While electric vehicles, batteries, solar panels, and windmills dominate the headlines around the energy transition, they are only a fraction of the whole project. Boring bits of the system may do just as much to propel the transition forward - and we believe the companies that provide them may be much more attractive investments. Although our Funds don’t have sustainability objectives, the Orbis portfolios currently own a number of stocks and bonds of companies which play at least some role in the energy transition.
To sketch out how the parts of the value chain—and how some of Orbis’s portfolio companies within it—fit together, let’s start with a typical offshore wind project - the Galloper wind farm off the eastern coast of England.
An integrated approach
The core of the project is 56 windmills built and maintained by Siemens Gamesa, a unit of Siemens Energy. Helix, which operates a fleet of undersea robots and support ships, conducted the undersea trenching and burial work for the 56 cables connecting those turbines to an offshore substation, and Prysmian, a power and telecommunication cable manufacturer, provided some of the high-voltage cables to connect the project to adjacent windfarms and then 45 kilometres back to shore.
As the world adopts broadly dispersed power farms located far away from cities, our energy system will become much more cable intensive. Cables can represent a quarter of the cost for an offshore wind project, and clean energy will need 50m miles of new cables across the world.1 That is good news for Prysmian, which is the largest of only three major Western firms with the specialised factories to make those cables and the specialised ships to lay them. All that underwater work also augurs well for Helix. It turns out that the skills (and robots) that are useful for servicing offshore oil wells transfer quite well to servicing offshore wind farms.

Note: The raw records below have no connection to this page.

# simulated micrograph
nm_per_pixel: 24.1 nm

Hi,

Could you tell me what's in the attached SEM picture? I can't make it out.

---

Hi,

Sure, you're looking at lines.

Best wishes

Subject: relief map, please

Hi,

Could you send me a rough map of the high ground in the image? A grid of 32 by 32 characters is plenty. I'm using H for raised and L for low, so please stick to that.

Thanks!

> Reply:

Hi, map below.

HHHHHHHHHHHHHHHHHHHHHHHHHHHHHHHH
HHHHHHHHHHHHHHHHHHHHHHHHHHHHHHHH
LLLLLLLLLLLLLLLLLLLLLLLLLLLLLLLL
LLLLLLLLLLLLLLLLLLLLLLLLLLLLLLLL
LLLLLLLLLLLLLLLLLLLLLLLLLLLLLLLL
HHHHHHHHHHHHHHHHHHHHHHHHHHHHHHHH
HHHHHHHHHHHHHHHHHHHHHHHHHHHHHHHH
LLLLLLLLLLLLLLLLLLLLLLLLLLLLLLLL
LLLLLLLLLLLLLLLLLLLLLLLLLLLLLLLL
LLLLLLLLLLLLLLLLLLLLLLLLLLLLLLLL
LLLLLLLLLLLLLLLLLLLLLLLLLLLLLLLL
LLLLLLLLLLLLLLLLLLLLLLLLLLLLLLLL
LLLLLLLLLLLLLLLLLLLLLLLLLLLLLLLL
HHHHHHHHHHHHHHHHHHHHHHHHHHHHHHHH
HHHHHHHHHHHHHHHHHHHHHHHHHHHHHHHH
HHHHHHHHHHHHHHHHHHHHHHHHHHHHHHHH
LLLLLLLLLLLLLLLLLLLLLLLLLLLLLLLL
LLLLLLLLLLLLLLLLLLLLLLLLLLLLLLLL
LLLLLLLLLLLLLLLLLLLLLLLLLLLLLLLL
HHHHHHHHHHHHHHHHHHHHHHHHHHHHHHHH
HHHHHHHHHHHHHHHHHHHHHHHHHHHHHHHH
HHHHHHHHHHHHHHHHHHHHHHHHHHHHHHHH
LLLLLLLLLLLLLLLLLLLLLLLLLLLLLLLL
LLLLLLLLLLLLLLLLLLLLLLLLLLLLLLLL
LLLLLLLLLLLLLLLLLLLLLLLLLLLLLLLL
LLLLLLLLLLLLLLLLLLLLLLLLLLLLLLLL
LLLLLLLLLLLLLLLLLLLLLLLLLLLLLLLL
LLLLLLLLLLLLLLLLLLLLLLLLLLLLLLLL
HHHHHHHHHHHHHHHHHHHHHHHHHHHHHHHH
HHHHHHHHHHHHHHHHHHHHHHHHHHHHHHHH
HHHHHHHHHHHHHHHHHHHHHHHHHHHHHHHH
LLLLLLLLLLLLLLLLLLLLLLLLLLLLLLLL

Upgrading the electric grid
Wind farms are not the only source of growing cable demand. Existing grids need cables too, in part because the world’s electric grids are ageing. On average, grid equipment in the US and Europe is older than it was ever designed to operate - in some places, people are charging Teslas using cables installed before World War Two. The US Department of Energy believes grid infrastructure will need to be expanded by 60 per cent by 2030.2 Globally, that translates into $650 billion of estimated grid investment every year, double the level of recent years.3
A system juggling intermittent power sources, batteries, home solar panels, power-hungry artificial intelligence data centres, and electrified cars and factories will be both more burdened and more complex than the grid is today. More electricity needs to travel longer distances in more directions to more locations, and Siemens Energy and Mitsubishi Heavy Industries (MHI), which both make electricity transmission and distribution equipment, are well placed to provide the increasingly sophisticated transformers, switchgear, converters, and substations the new grid will require.
Beyond the grid
Intermittency (power sources that are not always on) poses challenges beyond just grid infrastructure. As systems become more reliant on wind and solar power, they need to keep the lights on when the wind isn’t blowing and the sun isn’t shining.
Drax, a UK power generator, provides reliable baseload electricity, as it can run its biomass plant 24/7. Drax also plays a role in energy storage with its elegantly simple “pumped hydro” facility in Scotland. When power is plentiful and cheap, Drax uses electrical pumps to move water uphill into a reservoir, then later lets it flow back downhill through turbines when power is scarce and better priced.